Gray Feelings
When I was in middle school, I had a group of friends who started being interested in dating. I can still remember it like it just happened. My group of friends all gathered in a huddle, when it happened. Stacy asked who we all had a crush on. That word felt like a ton of weight fell on my shoulder. Crush. Why would anyone want to like someone to the point where it felt suffocating? But still, she persisted. I sat listening to each friend announce who their crush was and found the whole thing absurd. They didn’t even know these people, lost shadows in the crowd of the hallways. Why would they ever have a crush on them? These crushes didn’t even know who they were. My friends spoke of beating hearts and sweating palms, but I had never experienced any of that. I didn’t feel a rush of butterflies when my hands ghosted across another’s. I didn’t feel the heat of blush burning my face when someone looked at me in that way.
“Well?” Stacy asked.
I was suddenly aware that everyone was looking at me. It was my turn. I want to say a name, any name that I could think of, just so Stacy would leave me alone about it. But I also knew that if I said a name, then that person with the name would eventually find out that I had a crush on them. I didn’t have a crush on anyone. I was confused as to why we had gone from playing with Barbie and American Girl dolls to crushing. It all seemed so sudden to me, but not to them. My friends took this very seriously, especially Stacy.
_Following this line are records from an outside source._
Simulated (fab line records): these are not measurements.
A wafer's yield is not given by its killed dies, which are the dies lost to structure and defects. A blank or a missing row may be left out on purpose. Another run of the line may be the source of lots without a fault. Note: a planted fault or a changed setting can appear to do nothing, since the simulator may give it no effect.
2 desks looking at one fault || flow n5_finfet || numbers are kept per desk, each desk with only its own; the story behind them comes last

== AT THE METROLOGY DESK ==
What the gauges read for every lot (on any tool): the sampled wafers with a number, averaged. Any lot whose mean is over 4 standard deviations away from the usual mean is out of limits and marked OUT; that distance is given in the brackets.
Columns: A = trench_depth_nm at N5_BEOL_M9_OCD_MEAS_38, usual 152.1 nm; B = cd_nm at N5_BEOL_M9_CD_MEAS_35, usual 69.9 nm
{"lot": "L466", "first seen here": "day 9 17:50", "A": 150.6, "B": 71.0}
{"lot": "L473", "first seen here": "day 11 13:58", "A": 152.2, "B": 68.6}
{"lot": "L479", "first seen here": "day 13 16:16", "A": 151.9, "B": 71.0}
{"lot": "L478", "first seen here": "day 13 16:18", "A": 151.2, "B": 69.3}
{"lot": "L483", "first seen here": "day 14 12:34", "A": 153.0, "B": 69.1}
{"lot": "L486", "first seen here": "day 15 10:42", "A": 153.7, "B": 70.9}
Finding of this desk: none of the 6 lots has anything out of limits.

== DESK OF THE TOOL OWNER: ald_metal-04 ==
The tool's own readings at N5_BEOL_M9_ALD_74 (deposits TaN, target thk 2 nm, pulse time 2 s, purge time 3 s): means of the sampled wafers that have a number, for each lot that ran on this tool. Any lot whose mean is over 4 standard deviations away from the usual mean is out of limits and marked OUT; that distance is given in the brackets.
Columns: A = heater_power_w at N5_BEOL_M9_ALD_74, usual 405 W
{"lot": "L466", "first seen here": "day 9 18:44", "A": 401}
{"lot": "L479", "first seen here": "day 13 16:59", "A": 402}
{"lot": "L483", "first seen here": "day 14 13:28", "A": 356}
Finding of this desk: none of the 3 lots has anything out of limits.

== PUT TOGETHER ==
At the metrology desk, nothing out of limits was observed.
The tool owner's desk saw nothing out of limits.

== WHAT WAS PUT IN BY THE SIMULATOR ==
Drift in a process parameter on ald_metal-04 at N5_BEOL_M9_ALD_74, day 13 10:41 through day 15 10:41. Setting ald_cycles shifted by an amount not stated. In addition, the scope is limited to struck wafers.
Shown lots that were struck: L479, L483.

“J.T.T., obviously.” I answered, rolling my eyes as if it wasn’t a cop-out. Jonathan Taylor-Thomas was one of the heartthrobs of the time, and he felt like an easy answer. It wasn’t like J.T.T. was going to come to my school and confront me about what I had said. I was never going to meet him in person. But at that moment, I could feel my friends slipping away from me. I could no longer relate to them. We went from playing pretend to figuring out how to ask our crushes out. I couldn’t talk to them about it, because at that time, there were no words for what I was experiencing. I don’t remember there being anyone out at my school, and the only person I knew that was a part of the LGBTQ+ community was my aunt.
My brother used to joke that she was more like an uncle, which I never found funny. My aunt was always just my aunt. When I found out that she liked women, it wasn’t a big spectacle. I was over at some big family gathering, Christmas or Thanksgiving, or something that meant we were obligated to see the rest of the family. When I noticed my aunt with a woman that I had never seen before, I asked the person closest to me who she was. They answered simply, “That’s your aunt’s girlfriend” and I never thought anything more about it.
That was it. No fancy frills. No over-explaining. Just a simple answer and I accepted it. In my eyes, there was nothing wrong with my aunt dating women. It had never computed in my brain that there would be something wrong.
Let me be clear. My family are not good people. I can remember a time when my grandmother warned me not to date an African American boy because of the way he looked. I understood that she was racist in that very moment. She would always make comments like that, and nobody said anything. My own mother would parrot my grandmother’s bigoted words. My entire family would constantly say horrible things about my aunt, all because she was gay. It made me absolutely say nothing about the fact that I didn’t want to date anyone, I felt no allure toward any type of person regardless of anything. I don’t know if these bigoted ideals are taught, because I certainly never accepted those lessons. But I always felt like an outsider in my family.
I felt like I was on an island of my own accord, like there was something wrong with me. I even tried to date in hopes that I would figure it out as I went. But nothing ever changed for me. I never felt that spark like most people do. Even though I said that J.T.T. was my crush, I didn’t particularly feel any crushing emotions about him. His character on Home Improvement was funny, and he seemed interesting, but even if he somehow appeared in my middle school to ask me out, I probably would’ve said no.
But as I was standing in front of my friends, in that awkward age in life, I felt like I had to pretend to fit in. I couldn’t tell them that I didn’t understand what a crush was, let alone want to have one. I couldn’t tell them that I had no interest in going on a date with someone, the very idea gave me chills. Not the good kind of chills, the kind that are an omen to something bad happening in the future. I didn’t feel that kind of childhood crush pull, the kind that they say everyone has.
I was just…me. An awkward girl with a too-big obsession with the Victorian era all because of a doll. I wasn’t interesting in kissing anyone, and that’s always been a part of who I am.